I'm trying to implement Dijkstra's algorithm in Java (self-study). I use the pseudo-code provided by Wikipedia (link). Now near the end of the algorithm, I should decrease-key v in Q;. I guess i should have implemented Q with a BinaryHeap or something like that? What would be the right (built-in) datatype to use here?

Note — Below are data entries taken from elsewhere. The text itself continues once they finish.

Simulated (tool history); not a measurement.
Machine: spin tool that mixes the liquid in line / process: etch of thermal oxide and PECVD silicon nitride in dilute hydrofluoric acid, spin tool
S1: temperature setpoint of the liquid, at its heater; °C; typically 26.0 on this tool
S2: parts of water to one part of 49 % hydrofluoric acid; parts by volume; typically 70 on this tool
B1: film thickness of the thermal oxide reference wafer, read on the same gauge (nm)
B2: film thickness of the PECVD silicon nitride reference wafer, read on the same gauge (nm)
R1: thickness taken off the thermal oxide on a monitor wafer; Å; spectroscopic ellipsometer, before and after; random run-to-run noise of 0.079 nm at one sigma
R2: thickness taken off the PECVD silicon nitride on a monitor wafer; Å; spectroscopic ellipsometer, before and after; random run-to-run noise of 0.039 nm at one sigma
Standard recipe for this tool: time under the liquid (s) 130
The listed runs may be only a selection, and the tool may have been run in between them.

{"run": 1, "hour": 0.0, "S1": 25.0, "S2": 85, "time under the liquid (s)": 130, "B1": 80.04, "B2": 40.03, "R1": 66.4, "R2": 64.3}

private void dijkstra(int source) {
        int[] dist = new int[this.adjacencyMatrix.length];
        int[] previous = new int[this.adjacencyMatrix.length];
        Queue<Integer> q = new LinkedList<Integer>();

        for (int i = 0; i < this.adjacencyMatrix.length; i++) {
            dist[i] = this.INFINITY;
            previous[i] = this.UNDEFINED;
            q.add(i);
        }

        dist[source] = 0;

        while(!q.isEmpty()) {
            // get node with smallest dist;
            int u = 0;
            for(int i = 0; i < this.adjacencyMatrix.length; i++) {
                if(dist[i] < dist[u])
                    u = i;
            }

            // break if dist == INFINITY
            if(dist[u] == this.INFINITY) break;

            // remove u from q
            q.remove(u);

            for(int i = 0; i < this.adjacencyMatrix.length; i++) {
                if(this.adjacencyMatrix[u][i] == 1) {
                    // in a unweighted graph, this.adjacencyMatrix[u][i] always == 1;
                    int alt = dist[u] + this.adjacencyMatrix[u][i]; 
                    if(alt < dist[i]) {
                        dist[i] = alt;
                        previous[i] = u;

                        // here's where I should "decrease the key"
                    }
                }
            }
        }
    }

The simplest way is to use a priority queue and not to care about the previously added key in the priority queue. This means you will have each node multiple times in the queue, but this does not hurt the algorithm at all. If you have a look at it, all versions of the node which have been replaced will be picked up later and by then the closest distance will already have been determined.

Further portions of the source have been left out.